Like a replay of history, we in the audience heard these same words come over the sound system, but they didn't come from Gene's mouth. In a clever bit of stagecraft, astronaut Fred Haise had been hiding just offstage waiting for his cue. Now Haise and Krantz were reunited (not for the first time, I'm sure) to recount what the Apollo 13 flight was like from both perspectives.

The movie famously shows the ground team cobbling together air filters from bits of flotsam found on the spacecraft. Systems were shut down to conserve battery power. The astronauts shifted first from one spacecraft (the lunar lander) to the other to make use of all the available oxygen and energy. The capsule and the three astronauts got miserably cold in the void of space, but here Haise said the movie departed from reality. "I don’t care how cold it gets," said the former Air Force captain, "I wasn't going to hug a Navy flier."
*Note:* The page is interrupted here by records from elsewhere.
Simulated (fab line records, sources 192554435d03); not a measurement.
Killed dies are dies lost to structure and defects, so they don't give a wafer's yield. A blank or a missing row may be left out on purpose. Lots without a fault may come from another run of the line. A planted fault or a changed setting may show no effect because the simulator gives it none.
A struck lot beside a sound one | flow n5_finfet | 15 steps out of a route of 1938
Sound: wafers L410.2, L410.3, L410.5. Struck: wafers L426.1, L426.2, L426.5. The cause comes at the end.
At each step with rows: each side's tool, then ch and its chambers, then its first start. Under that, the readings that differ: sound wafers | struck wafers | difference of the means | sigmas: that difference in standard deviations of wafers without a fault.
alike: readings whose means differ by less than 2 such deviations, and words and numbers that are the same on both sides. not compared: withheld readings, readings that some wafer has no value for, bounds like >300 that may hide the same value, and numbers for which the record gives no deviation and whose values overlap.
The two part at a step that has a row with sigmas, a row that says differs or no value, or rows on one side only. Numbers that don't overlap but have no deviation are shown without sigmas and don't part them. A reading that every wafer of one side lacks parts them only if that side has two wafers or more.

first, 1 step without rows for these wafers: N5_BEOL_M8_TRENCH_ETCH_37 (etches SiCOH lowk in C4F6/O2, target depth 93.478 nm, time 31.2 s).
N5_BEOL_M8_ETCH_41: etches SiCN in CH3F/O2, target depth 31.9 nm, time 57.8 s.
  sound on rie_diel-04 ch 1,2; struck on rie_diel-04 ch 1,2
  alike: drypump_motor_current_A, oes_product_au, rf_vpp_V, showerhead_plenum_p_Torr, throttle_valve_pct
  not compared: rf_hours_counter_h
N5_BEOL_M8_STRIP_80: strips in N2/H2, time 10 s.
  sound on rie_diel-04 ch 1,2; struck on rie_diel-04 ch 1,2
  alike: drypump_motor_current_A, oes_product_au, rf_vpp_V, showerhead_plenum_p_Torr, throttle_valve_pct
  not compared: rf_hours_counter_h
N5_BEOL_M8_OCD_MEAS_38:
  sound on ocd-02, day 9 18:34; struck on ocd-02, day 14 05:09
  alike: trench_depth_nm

These men's tale is one of fortitude, endurance, and skill under pressure. They were dealing with an embedded system – several, in fact – that had failed for no apparent reason. No one involved had built this system, but they understood it well. In the ultimate case of remote debugging, they determined what worked, what didn't work, and what could be made to work in the time allowed. There were no recriminations because no one yet knew what caused the failure, so there was no one to blame. More important, they wouldn't have cared. Solving the problems – and there were many – under pressure and with limited resources made that team great. Under Krantz's leadership, Mission Control guided the most complex machine ever created up to that time all the way from the moon to earth and down to its landing site in the ocean. That's what great engineering can be.